The Possibilities for a Legal Framework for Cyberspace – including a New Zealand Perspective

Longworth Elizabeth

Introduction

The complexity and diversity of the legal, ethical and societal issues raised by the global information infrastructure and the emerging information society has prompted UNESCO1 to question whether there is a need for a new international agreement – a ‘cyberspace law’, to be expressed as a framework and built on an underlying consensus – to address these issues. Most countries, including New Zealand, agreed that a careful study of the issues was required before any decision should be taken. This chapter was prepared as a contribution to the ensuing dialogue.

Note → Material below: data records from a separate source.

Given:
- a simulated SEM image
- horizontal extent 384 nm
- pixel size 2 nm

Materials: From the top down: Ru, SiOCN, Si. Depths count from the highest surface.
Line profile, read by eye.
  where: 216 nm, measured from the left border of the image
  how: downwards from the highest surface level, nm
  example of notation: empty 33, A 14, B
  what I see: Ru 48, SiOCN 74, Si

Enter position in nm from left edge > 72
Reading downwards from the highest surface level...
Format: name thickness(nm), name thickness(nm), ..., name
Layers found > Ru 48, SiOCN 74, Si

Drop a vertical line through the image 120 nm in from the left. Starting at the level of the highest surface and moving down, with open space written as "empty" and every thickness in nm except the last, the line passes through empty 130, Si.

The Creation of a New Political Economy through Cyberspace

The UNESCO brief for this paper was to consider the desirability, feasibility and difficulties of establishing a legal framework for cyberspace. The significance of addressing future developments in ‘cyberspace law’ is apparent if we look at the wider context. Don Tapscott in The Digital Economy describes humanity as being ‘at the dawn of an Age of Networked Intelligence – an age that is giving birth to a new economy, a new politics, and a new society’.2
The Internet will be the critical medium for the transformation predicted by Tapscott. The need to examine the role of the law and regulation is obvious in a world where there is ‘the potential for severe social stratification, unprecedented invasion of privacy and other rights, structural unemployment, and massive social dislocation and conflict’.3
The desirability and feasibility of ‘establishing cyberspace law’ will come down to the decisions and actions (whether conscious, passive or by omission) within the various hierarchies of the Internet and by the numerous agencies worldwide that are currently considering the impact of this new technology within their own spheres of influence.
The task for this chapter is to provide a better understanding of just what is possible within the design parameters of ‘cyberspace law’. It should also suggest a methodology by which any suggestion of ‘regulation’ of the Internet, and its impacts, could be analysed.

Desirability and Feasibility: From whose Perspective?

Any discussion which focuses on the prerequisites to developing ‘an international cyberspace law’ must first clarify its assumptions. From which perspective is the desirability and feasibility of such an outcome to be viewed? What do we mean by a ‘cyberspace law’? Is it an international law in the conventional sense or a macro-strategy for all laws touching on, and touched by, the advent of the Internet? What are the mechanisms for implementing a cyberspace law? Who and what institutions would make the rules and enforce them (irrespective of their content)? At the abstract level, who is to be governed? Who will be the ‘cyberpolice’?4 And even if such a complex topic could be distilled into these few issues, why should cyberspace be regulated?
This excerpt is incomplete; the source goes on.